Formerly a late-to-the-trip hop female fronted kind of Stereolab-Combustible Edison hybrid, Broadcast were nothing if not classy, cocktail retro swing-ready, and a touch derivative. Turns out they were just waiting for the 70s BBC ghost documentary childhood analog synth reverie to kick in to become the sickly and glow-in-the dark poster child for the hauntology movement via this merge with amniotic Focus Group. There's presumably some real occult documentary voiceover buried somewhere in this ominous, but always playful mix of tape loops, effect, and poppy little stabs; "the bee colony" is a classic example of their rare ability to bring in vocals without breaking the mood.

Zombi (2004) 
In the beginning, as far as this futurist giallo nostalgia went, there was just this bass and drums duo with an intensely percussive and bizarro world synthesizer twist. They've gone on to deliver great neo-giallo work that would be perfect on any Argento or Fulci film from 1971-82.

Advisory Circle (2014)
However you got here, this is where to stay, if  you're me, perusing the Ghost Box catalog, The Belbury Poly can get too upbeat, other acts too newsreel sample crazed but Advisory Circle never waver from the straight up 70s synth analog spookiness. "The Ghost Box aesthetic has expanded beyond spooky public information films full of roll necks and bowl cuts to something involving sharper cheekbones and haircuts. Their palette seems to shift from faded film oranges and browns to black." - Wire (B. Coley 7/15) so true, Wire.

Disasterpiece (2014)
From the very first notes of the very first shot, you just know, things are never going to be the same old concept of old sameness again.

Jeff Grace (2014)
".... while tipping its hat to John Carpenter [it] moves beyond mere cloning of ones influences. Jeff Grace feels like a real contender for the electronic score crown. Cold In July is undeniably a post millennial classic synth soundtrack that makes the terrific and very enjoyable music of Umberto, Zombi, Salisbury & Barrow feel like mere fanboys playing at wanting to be their heroes Moroder, Goblin, Tangerine Dream etc [...] Somehow he puts new textures into the atmospheres of these tracks and adds a new level of sophistication to synth scoring.(Space Debris - Cardrossmaniac)

Roll the Dice (2014)
Third studio album from the Swedish electronic duo with a history of Swedish TV scoring and DJ circuit touring though their forte is clearly an ominous analog horror-ready cinematic boom just perfect for walking briskly through the park while being shadowed by (or walking) a big black dog. (pick track; "Blood in Blood Out" - with its ominous thudding bass note piano keys banging ominously over a morse code echo and rising under current it's as if Carpenter's Halloween score had a moody son who was growing slowly with every three chord return into a gigantic mutant/

Tom Raybould (2010)
Dig these bizarro retro phat synth paranoid scores: Rayboulds is somewhere between Vangelis for BLADE RUNNER, John Carpenter for ESCAPE FROM NEW YORK and Tangerine Dream for SORCERER, and the perfect wallpaper for a crisp fall afternoon wandering through a dying landscape.

Steve Moore (2015)
"Cub is a retro-synth soundtrack that's so good it doesn't need to pretend it's anything new. This score is the sound of a man and his synthesiser creating fabulous minimal and spooky analogue sounds not unlike John Carpenter whereas Zombi were more like your full on horror prog rock group along the lines of Tangerine Dream or Goblin.(Space Debris)

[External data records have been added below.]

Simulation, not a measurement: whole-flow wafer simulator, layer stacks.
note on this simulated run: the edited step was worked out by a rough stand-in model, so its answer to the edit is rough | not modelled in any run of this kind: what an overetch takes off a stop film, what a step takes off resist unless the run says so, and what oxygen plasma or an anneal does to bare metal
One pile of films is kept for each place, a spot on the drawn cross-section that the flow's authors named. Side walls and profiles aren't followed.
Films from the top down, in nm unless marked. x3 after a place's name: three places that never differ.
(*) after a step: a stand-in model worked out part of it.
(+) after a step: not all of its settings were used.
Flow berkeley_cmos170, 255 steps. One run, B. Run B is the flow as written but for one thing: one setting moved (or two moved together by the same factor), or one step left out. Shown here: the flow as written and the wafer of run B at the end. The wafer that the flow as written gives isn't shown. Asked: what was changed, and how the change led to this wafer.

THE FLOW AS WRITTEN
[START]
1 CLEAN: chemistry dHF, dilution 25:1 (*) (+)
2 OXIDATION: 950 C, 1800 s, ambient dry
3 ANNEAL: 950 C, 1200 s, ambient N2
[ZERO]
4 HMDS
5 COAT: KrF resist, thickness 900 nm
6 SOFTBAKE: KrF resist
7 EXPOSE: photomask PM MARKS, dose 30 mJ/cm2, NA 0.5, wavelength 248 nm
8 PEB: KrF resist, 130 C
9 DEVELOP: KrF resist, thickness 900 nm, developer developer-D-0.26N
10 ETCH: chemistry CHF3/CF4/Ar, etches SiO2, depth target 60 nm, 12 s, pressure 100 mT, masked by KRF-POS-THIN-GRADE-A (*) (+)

Sleep Games -- Pye Corner Audio
Dead Air - Mordant Music
Room 237  (OST) - Jonathan Snypes & William Hutson
Access and Amplify - The Brain
From the Grave - Umberto
Brainstorm - Steve Moore, Majeure
Night Drive - Chromatics
Hic Stunt Leones - Alessandro Parissi
Belbury Tales - Belbury Poly
Drokk - Geoff Barrow, Ben Salisbury
Only God Forgives (OST) - Cliff Martinez
Polygon Mountain - Ubre Blanca
Ga'an - Ga'an
Solar Maximum - Majeure
Unicornography - The Focus Group
Psychical - Ensemble Economique


And when in England visit lovely:

and also lovely Clinkskell

This 2012 clinkety-clink riveter from Boing Boing pen plinketer Mark Pilkington explores muchly the fiction and authorial booky wook aspect: "Hauntologists mine the past for music's future."
And this quintessential post from Rouge's Foam scribe Adam Harper, explores a wide range of music, film, and art: Hauntology: the Past Inside the Present. 

Hard to believe it's from 2009. Were was I all this time? Ah, what a loaded question.



JULIAN HOUSE (Design/Videos)


And then Shout Factory debuts this the same week I'm writing this post... It's cometh. Who says America's behind the screens when it comes to hauntological excavastalgia?

Thursday, October 15, 2015


The thrilling, dirty-kick drive-in fodder of yesteryear might be all that sustains we, the trash lovers, trapped like frozen rats in the cold digital now, so it's lucky for us the trove seems bottomless, and if we run out, it's possible to even go back into the past and make more. Dig those 'stressed' retro posters above and marvel - neither was made a day before 2010! Can you believe it? No ordinary cosmetic imitations, these! One finds a middle ground between 50s juvenile delinquent musicals and the Roger Corman aliens of Bronson Canyon; the other says fuck the middle ground and crashes a Faster Pussycat Kill Kill bomber into frickin' Loch Ness, like a kid bashing action figures of different scales into each other. Both fusions show a thorough love and knowledge of the films they're homage-ing, to the point that they make a solid post-retro double bill, or even a quadruple bill with two films from the actual drive-in era I discuss herein: a solid entry in the 'foursome of sexy babes hit summer vacation at a sunny lake hoping to score' genre, and a female-directed film about a female bisexual vampire...

But first... a note of caution: Handle with care and don't drop your guard.... . there are a lot of tough and sexy women going on in these films --their flesh soft, their curves wanton. And they will kill you.

(2010) dir. Stuart Simpson

Here, at last is a movie that actually delivers what all those lame stripper pole cash grabs like Bitch Slap and Cat Run promise - genuinely bad girls in groups, roaming loose. Starting out in Faster Pussycat black-and-white, the film erupts into color with the ladies' first throat slit (performed on an innocent male), letting us know right off that--while some 'bad' girls spend their time waiting for some sleaze bag to warrant their vengeance-- some girls consider any dude they meet fair game, an in-season blood orgy waiting to happen ---no provocation needed.

None shall escape, not even the kraken....

Needless to say,  we're in Australia.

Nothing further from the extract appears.